National shooting champion Matthew Burkett was sentenced to a year and a day in federal prison on Wednesday for defrauding clients of his Scottsdale gun-making company.
Burkett, who lives in Scottsdale, was also ordered by a judge in the U.S. District Court of Missouri to pay $576,100.48 in restitution to the victims.
He's famous in the shooting world, having racked up more than 150 state, national, and world titles in pistol competitions. He starred in three seasons of "Top Shot" on the History Channel, was featured in NBC Sports Network’s "3-Gun Nation," and had a popular line of instructional DVDs.
He founded Predator Tactical in 2010 with the plan of making high-end, custom tactical pistols and rifles. But as a businessman, he didn't shoot straight.
Predator Tactical demanded that customers pay for their guns up front. Court records accused him of taking customer payments for his own use, and spending money from loans and investors for himself instead of the company.
In April 2017, marshals arrested Burkett in Scottsdale following an indictment two months earlier by a federal grand jury in Missouri. The single count of fraud stemmed from his company's appearance at the 2012 NRA convention in St. Louis.
Burkett was released a few days later, and denied responsibility when contacted by Phoenix New Times for an article about the arrest. The indictment was full of "incorrect" information, he claimed.
"It's a hellish experience," he said at the time of the federal charge and investigation.
About a month later, New Times reported how Burkett had been arrested again after testing positive for meth, which was a violation of his release terms.

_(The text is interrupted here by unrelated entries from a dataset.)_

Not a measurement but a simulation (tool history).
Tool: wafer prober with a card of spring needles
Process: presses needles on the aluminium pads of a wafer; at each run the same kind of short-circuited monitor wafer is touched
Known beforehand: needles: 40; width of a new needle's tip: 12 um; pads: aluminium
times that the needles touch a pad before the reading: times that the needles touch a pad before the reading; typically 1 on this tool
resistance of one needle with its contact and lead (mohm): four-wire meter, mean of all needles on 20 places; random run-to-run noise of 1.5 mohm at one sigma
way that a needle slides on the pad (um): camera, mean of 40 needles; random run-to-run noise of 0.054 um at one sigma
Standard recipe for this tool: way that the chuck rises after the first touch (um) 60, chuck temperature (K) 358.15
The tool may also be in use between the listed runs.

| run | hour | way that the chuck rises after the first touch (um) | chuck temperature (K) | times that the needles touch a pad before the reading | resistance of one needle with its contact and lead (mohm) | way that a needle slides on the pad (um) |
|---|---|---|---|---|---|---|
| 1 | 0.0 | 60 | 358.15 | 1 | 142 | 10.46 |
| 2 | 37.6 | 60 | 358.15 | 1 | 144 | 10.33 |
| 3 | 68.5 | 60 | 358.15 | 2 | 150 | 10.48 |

Represented by a federal public defender, he pleaded guilty in August 2018.
He's expected to self-surrender following a pending order from the Missouri Marshal's Office, and has requested a federal facility in or near Arizona. His company is apparently defunct; the website is dead.
Besides owing personal customers more than $427,000, Burkett has been ordered to pay large restitution amounts to several businesses that were apparently affected by the scam. For instance, he's to pay more than $42,000 to the Wild West Shooting Centre in Alberta, Canada, and another $42,000 to Master Firearms in Bangkok, Thailand.
Victims may never see much return on their loss, however: The court waived any interest on the restitution amount, noting that Burkett was unable to pay it.